St. Jerome

Sophronius Eusebius Hieronymus (Εὐσέβιος Σωφρόνιος Ἱερώνυμος) , known as St. Jerome, was born at Stridon circa 347 A.D. He was the son of Eusebius, of the city of Stridon, which was on the border of Dalmatia and Pannonia. He was baptized as a Christian about 360 or 366 A.D., when he had gone to Rome with his friend Bonosus to pursue rhetorical and philosophical studies. He studied under the grammarian Aelius Donatus. There Jerome learned the Latin and Greek languages.

Jerome is recognized by the Catholic Church as a patron saint of  translators, librarians and encyclopedists, and Doctor of the Church, and the Vulgate Bible translated by Jerome is an important text in Catholicism. He is also recognized as a saint by the Eastern Orthodox Church, where he is known as St. Jerome of Stridonium or Blessed Jerome.

Jerome ranks as one of the four Doctors of the Latin Church, and his influence was the most lasting; for, though he was not a great original thinker like Augustin, nor a champion like Ambrose, nor an organiser and spreader of Christianity like Gregory, his influence outlasted theirs. Their influence in the Middle Ages was confined to a comparatively small circle; but the monastic institutions which he introduced, the value for relics and sacred places which he defended, the deference which he showed for Episcopal authority, especially that of the Roman Pontiff, were the chief features of the Christian system for a thousand years; his Vulgate was the Bible of Western Christendom till the Reformation. To the theologian he is interesting rather for what he records than for any contribution of his own to the science; but to the historian his vivid descriptions of persons and things at an important though melancholy epoch of the world are of inestimable value.

St. Jerome’s importance lies in the facts:
(1) That he was the author of the Vulgate Translation of the Bible into Latin,

(2) That he bore the chief part in introducing the ascetic life into Western Europe,

(3) That his writings more than those of any of the Fathers bring before us the general as well as the ecclesiastical life of his time.

It was a time of special interest, the last age of the old Greco-Roman civilization, the beginning of an altered world.

It included the reigns of

  • Julian (361–63),
  • Valens (364–78),
  • Valentinian (364–75),
  • Gratian (375–83),
  • Theodosius (379–95) and his sons,
  • the definitive establishment of orthodox Christianity in the Empire,
  • and the sack of Rome by Alaric (410).

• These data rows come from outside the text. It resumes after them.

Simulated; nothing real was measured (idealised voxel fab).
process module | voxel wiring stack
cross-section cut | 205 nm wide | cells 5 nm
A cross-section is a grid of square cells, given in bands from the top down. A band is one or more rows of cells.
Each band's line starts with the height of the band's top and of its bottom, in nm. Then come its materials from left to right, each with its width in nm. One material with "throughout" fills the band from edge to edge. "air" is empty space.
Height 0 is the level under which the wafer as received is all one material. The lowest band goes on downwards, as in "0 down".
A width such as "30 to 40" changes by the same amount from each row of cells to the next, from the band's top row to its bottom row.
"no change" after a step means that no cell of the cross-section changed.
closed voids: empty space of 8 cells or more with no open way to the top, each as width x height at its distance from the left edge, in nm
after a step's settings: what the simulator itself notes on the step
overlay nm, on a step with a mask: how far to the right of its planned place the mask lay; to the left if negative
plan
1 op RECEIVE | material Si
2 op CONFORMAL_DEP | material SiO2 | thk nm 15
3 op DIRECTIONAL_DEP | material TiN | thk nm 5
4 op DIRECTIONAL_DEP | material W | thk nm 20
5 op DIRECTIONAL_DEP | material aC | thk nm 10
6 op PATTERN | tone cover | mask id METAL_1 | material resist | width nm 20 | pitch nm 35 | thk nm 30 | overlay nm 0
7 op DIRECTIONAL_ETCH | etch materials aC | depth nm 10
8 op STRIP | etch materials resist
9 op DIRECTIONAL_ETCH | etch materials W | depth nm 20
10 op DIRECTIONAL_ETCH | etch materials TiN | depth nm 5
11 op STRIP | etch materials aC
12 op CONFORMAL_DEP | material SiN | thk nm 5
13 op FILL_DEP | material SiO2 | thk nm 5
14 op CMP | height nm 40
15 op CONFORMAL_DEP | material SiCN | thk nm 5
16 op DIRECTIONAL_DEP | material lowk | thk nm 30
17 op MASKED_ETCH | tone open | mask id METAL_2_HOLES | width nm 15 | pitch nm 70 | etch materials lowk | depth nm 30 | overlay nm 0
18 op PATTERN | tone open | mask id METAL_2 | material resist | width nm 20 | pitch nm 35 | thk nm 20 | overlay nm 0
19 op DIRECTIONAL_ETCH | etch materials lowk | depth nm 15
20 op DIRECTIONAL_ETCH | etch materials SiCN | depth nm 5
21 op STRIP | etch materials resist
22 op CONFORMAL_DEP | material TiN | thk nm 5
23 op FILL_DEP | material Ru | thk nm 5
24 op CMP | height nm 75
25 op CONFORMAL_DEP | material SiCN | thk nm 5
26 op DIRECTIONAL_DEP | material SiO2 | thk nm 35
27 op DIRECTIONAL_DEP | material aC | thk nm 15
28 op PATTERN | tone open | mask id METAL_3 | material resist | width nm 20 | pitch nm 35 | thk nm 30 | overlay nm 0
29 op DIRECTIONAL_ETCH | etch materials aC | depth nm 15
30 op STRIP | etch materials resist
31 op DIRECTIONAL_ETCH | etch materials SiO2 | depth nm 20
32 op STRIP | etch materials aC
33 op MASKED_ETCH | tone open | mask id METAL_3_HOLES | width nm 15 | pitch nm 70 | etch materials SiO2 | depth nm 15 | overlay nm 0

It was the age of the great Fathers, of Ambrose and Augustine in the West, of Basil, the Gregories, and Chrysostom in the East.

With several of these Jerome was brought into personal contact;

  • of Ambrose he often speaks in his writings (Apol. i. 2, iii. 14, Pref. to Origen and S. Luke; and the Pref. to Didymus on the Holy Spirit, quoted in Rufinus’ Apology, ii. 24, 43; also On Illust. Men, c. 124);
  • with Augustine he carried on an important correspondence;
  • he studied under Gregory Nazianzen at the time of the Council at Constantinople, 381;
  • he was acquainted with Gregory of Nyssa (Illust. Men, c. 128);
  • he translated the diatribe of Theophilus of Alexandria against Chrysostom (214, 215).

Jerome was born in the troubled times which followed the death of Constantine (337 A.D.), and before Constantius became sole Emperor (353 A.D.). He was still a schoolboy during the reign of Julian (361–363 A.D.), and when he heard of his death. During his student life at Rome, Jovian and Valentinian were Emperors, and at Treves, where he next sojourned, the latter Emperor held his court. His first letter refers to a scene in which Ambrose, then Prefect of Liguria, seems to have taken part (370 A.D.), and his settlement at Aquileia synchronises with the law of Valentinian restraining legacies to the clergy (370 A.D.).

Jerome went to the East in the year of the death of Athanasius (373 A.D.), and during his stay in the desert and at Antioch (374-380 A.D.) occurred the death of Valentinian, the defeat and death of his brother Valens in the battle of Adrianople, the elevation of Theodosius to the purple, and the call of Gregory Nazianzen to Constantinople. He was ordained by Paulinus, one of the three Bishops of Antioch, and studied under Apollinaris, thus touching on both the chief points for which the Council of Constantinople was called (381 A.D.). At that Council he was probably present, being, as stated above, a disciple of its president, Gregory Nazianzen.

Jerome was also present at the Western Council held the next year in Rome under Pope Damasus, whose trusted counsellor he became. His later life, spent at Bethlehem (386–420 A.D.), witnessed the division of the Empire between the sons of Theodosius, the fall of the Prefect Rufinus, to whom Jerome had been denounced, the triumph of Stilicho and his death, Alaric’s sack of Rome (410 A.D.) and his death, the revolt of Heraclian, the marriage of Alaric’s successor, Adolphus, with the Emperor’s sister, Galla Placidia, and the death of Arcadius (408 A.D.); in ecclesiastical matters, it witnessed the rise of Chrysostom (398 A.D.) and his exile (403 A.D.) and death (407) A.D., the condemnation of Origenism (400 A.D.), and the Pelagian controversy (415 A.D.).